Kafka

Apache Kafka is a distributed streaming platform, that runs as a cluster on one or more servers.

The Kafka cluster durably persists all published records — whether or not they have been consumed using a configurable retention period.

That's essentially a broker which persists messages which is an anti-pattern.

Consumers use a sequence number to record what records they have consumed so far:

That's great, it's an important part of how to do messaging the right way.

Unfortunately, there's a fundamental problem: The persistent queue pattern requires the persistent queue to be in the producer database, not inside a separate database in a broker.

This ruins the ability to atomically remove money or stock from accounts on the producer and send deposit records to consumers. Rather than help implement solutions that correctly transfer money/stock between participating databases, it only makes the problem harder to solve correctly.

From CRUD to Event Sourcing

In James Roper's blog post From CRUD to Event Sourcing (2018) he claims event sourcing ultimately yields a simpler, more resilient and easier to maintain system when implementing microservices. He says:

To be honest, event sourcing does generally require writing more code up front than CRUD. Lagom does not push event sourcing because it reduces the amount of code. Lagom pushes event sourcing because the problems that microservices introduce - such as ensuring consistency between services - are very easily solved when you are using event sourcing for persistence, and very hard to solve when you’re using CRUD for persistence. A service using CRUD might have less code to start with, but as soon as it starts sharing data with other services, problems relating to handling failures and synchronisation of state become very difficult problems to solve, and will often require implementing complex solutions, including manual state and failure tracking.

In his video about the topic, he explains his reasoning. It arises because he uses a broker which persist messages (in his example it's Kafka). There is a problem with not being able to atomically update the CRUD database and publish a message to Kafka.

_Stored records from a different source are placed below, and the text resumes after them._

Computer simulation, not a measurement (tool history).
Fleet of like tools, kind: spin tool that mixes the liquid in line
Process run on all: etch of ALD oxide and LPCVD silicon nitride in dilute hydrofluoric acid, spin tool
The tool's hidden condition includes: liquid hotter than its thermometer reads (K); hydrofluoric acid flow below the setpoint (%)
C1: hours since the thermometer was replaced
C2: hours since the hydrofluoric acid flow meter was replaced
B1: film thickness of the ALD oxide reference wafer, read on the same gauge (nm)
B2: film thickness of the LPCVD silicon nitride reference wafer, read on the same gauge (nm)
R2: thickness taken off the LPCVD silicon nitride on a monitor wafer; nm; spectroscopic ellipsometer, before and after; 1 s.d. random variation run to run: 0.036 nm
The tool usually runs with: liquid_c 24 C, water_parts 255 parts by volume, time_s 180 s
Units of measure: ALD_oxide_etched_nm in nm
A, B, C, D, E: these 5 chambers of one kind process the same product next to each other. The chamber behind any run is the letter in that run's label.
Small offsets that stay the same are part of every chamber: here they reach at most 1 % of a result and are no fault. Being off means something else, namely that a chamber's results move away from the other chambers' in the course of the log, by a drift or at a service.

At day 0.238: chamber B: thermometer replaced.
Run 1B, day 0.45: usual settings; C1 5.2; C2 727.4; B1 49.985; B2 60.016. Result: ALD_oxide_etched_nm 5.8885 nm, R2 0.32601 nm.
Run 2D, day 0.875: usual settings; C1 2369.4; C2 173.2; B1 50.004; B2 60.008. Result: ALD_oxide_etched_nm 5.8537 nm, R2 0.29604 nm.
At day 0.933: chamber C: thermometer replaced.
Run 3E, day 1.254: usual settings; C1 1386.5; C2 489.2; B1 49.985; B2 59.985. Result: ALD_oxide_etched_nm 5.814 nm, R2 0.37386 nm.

His solution is to replace the CRUD database at the producer with an events database, and persist a producer sequence number to allow the producer to implement at least once delivery of the relevant events as messages sent to Kafka. Kafka is able to use the sequence number to detect and drop the duplicates, and the consumer persists a sequence number in its own database to similarly ensure it processes the messages it receives from Kafka exactly once.

This begs the question, why use Kafka at all? The producer already offers message persistence and the ability to send messages from a given sequence number. The consumer already persists a sequence number in its database recording how many messages it has consumed. That's made Kafka redundant. In fact much worse than redundant. Why not simply stream the messages exactly once directly from producer to consumer using TCP?

This is far superior to having the producer update a persistent sequence number according to what has been acknowledged as durable by Kafka. In the section Availability and Durability Guarantees of the official Kafka documentation, it is stated:

When writing to Kafka, producers can choose whether they wait for the message to be acknowledged by 0,1 or all (-1) replicas.

It appears that the only way to determine whether a message sent to Kafka has been made durable is to wait for an acknowledge - that's a network round trip.

Push versus pull

In the documentation on push vs. pull it is stated:

An initial question we considered is whether consumers should pull data from brokers or brokers should push data to the consumer. In this respect Kafka follows a more traditional design, shared by most messaging systems, where data is pushed to the broker from the producer and pulled from the broker by the consumer. Some logging-centric systems, such as Scribe and Apache Flume, follow a very different push-based path where data is pushed downstream. There are pros and cons to both approaches. However, a push-based system has difficulty dealing with diverse consumers as the broker controls the rate at which data is transferred. The goal is generally for the consumer to be able to consume at the maximum possible rate; unfortunately, in a push system this means the consumer tends to be overwhelmed when its rate of consumption falls below the rate of production (a denial of service attack, in essence). A pull-based system has the nicer property that the consumer simply falls behind and catches up when it can.

It is unclear what is thought to be the problem with a push model. If TCP is used, then TCP flow control will kick in when the consumer rate of consumption falls below the rate of production. It never "overwhelms" the consumer.

The TCP ACKs achieve flow control and it's automatic and uses piggybacking [] to improve efficiency and available channel bandwidth.

It is claimed a pull-based system has the "nicer property that the consumer simply falls behind and catches up when it can". This is a strange claim given that a push-based system using TCP is no different.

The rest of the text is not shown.